Tags

Redemption Falls happens to be the name of the chief town in the Mountain Territory (a slightly misplaced Montana) as it was immediately after the Civil War. But it is more than that, since it perfectly captures the mood, the character of a novel in which there is no redemption.

Redemption Falls by Joseph O’Connor is a novel of aftermath, the bitter and divisive consequences of the end of a war, the end of a marriage, the end of a reputation, the end of loyalties and trust and belief. It starts in the bitter Christmas of 1865 when a stagecoach driver is found to have been hanged by vigilantes near an abandoned mine just outside Redemption Falls. A child is discovered at the scene but runs away from his would-be rescuers. It ends just a year later when that same child proves to be the catalyst for many more deaths. In between … well, in between there is an entire universe.

The far from still centre of the novel is James Con O’Keefe, Irish revolutionary, condemned to death by the English, reprieved and transported to Tasmania, from where he escaped, was shipwrecked, miraculously survived, made his way to America where he became a star on the lecture circuit, raised and became general of the New York Irish Brigade when the Civil War started. But then something unspecified went wrong, he was relieved of his command and sent out of the way to become Acting Governor of the Mountain Territory. He is still revered by many who served under him, but loathed by others, and detested by those who supported the South of whom there are many in Redemption Falls including the local newspaper editor. O’Keefe responds with drunkenness, autocracy and self-loathing, building himself a grandiose and never completed iron-doored house on the outskirts of town.

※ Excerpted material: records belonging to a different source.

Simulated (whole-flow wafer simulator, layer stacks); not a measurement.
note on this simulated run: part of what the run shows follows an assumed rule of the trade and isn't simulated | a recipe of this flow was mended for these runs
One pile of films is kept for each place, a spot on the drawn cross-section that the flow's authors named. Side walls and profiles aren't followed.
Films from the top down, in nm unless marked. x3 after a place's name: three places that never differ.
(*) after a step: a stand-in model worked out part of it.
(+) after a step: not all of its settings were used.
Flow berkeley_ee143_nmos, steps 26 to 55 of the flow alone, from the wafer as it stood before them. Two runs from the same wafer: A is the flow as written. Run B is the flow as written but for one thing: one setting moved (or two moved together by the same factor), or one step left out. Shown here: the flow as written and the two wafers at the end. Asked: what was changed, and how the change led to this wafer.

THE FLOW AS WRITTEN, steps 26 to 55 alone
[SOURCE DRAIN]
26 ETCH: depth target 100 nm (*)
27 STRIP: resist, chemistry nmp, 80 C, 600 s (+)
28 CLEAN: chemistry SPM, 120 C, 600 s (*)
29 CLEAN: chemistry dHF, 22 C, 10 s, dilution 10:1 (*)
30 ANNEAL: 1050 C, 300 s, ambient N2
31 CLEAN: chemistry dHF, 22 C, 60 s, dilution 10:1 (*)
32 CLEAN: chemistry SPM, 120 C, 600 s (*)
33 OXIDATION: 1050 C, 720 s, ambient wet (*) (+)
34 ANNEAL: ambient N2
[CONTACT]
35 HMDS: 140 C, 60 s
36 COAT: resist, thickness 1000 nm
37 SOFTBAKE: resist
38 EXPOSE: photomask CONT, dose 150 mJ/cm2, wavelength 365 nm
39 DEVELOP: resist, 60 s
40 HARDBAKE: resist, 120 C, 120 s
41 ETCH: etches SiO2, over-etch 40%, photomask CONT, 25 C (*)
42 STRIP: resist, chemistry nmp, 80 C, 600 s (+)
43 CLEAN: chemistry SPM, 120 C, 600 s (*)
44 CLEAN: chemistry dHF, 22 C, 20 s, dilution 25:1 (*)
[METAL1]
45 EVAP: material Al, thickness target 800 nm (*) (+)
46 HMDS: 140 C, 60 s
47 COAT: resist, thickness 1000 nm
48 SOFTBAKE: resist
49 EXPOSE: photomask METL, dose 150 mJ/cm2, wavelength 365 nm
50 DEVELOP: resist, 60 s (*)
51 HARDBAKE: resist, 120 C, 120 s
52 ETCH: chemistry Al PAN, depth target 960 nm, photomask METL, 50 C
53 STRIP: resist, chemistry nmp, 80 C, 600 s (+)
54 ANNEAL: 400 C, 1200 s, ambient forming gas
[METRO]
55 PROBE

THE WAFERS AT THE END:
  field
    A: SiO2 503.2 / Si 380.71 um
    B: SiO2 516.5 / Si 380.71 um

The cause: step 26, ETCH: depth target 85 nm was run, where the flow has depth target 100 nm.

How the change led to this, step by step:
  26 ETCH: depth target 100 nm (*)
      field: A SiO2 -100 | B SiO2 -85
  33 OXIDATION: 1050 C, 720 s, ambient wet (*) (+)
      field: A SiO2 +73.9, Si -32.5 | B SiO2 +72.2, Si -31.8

It is a complex, contradictory but intensely satisfying portrait of a flawed and complex man. Part of what O’Connor is doing in this novel is demonstrating how many different ways there are to see the same person. But O’Keefe is only part of the story.

There is Lucia, the New York Society beauty of Spanish extraction who became O’Keefe’s pre-war bride. She is liberated, strong-willed, independent-minded, she writes poetry (which is published under a male pseudonym). Having been separated from her husband throughout the war, she rejoins him now in the raw wilderness of Redemption Falls, but has difficulty coping with the way the war has changed him, and with the outright hostility of most of the townspeople. There is Winterton, the disfigured cartographer who may or may not have had a sexual relationship with Lucia during the war, and who now turns up in Redemption Falls to map the territory and to renew a romance in which Lucia has no interest. There is Eliza Moody, the illiterate teenaged girl of mixed race who sets out to walk from New Orleans in search of her younger brother who ran away to join the Confederate army. She turns up in Redemption Falls as the common law wife of a southern outlaw, a cross between Bloody Bill Anderson and Jesse James.

And then there is Jeddo Moody, the boy who disappeared that snowy Christmas, and who reappears some months later when he is taken in by the Governor, who dotes on him, and Lucia, who doesn’t. But Jeddo responds to both with the same sullen hatred, refusing to speak though he is not a mute. The boy who is the catalyst for the great tragedy of Redemption Falls.

These, and the others who populate this teeming novel, are multi-faceted characters, and we are never entirely sure what to believe about any of them. Because none of the story is told in a straightforward way, rather it is made up of a mosaic of diary extracts, letters, newspaper reports, verbatim interviews, transcripts of official inquiries, advertisements, poems, popular ballads, grafitti, and the notes of a relative of Lucia, writing in 1937, who has become obsessed with the story of Con O’Keefe and Jeddo Moody. Some of the ‘authors’ of the letters are near-illiterate, some of the interviewees speak a patois far from standard English, all are prejudiced one way or another, most are unreliable. Though we cannot rely on knowing which of the speakers are unreliable.

It’s not an easy book to read, in part because you’re having to learn a new language every few pages, in part because you are assailed with so many different voices, in part because there are so many variations that it is often difficult to know exactly what is going on. But in the end you realise that all you can do is construct your own version of events from the various witness statements, build up your own character of Con O’Keefe from all the contradictions.

It is not a story that undermines your view of events, because you’ve never been on solid ground to start with. But it is a story that will shock you as you are led inexorably through the failures and betrayals that bedevil every single one of the main characters. And though you have some inkling of how things will end, it still comes as a stunning surprise.

In short, this is not a novel to love, but it is a novel I admire more than just about anything I have read in a very long time.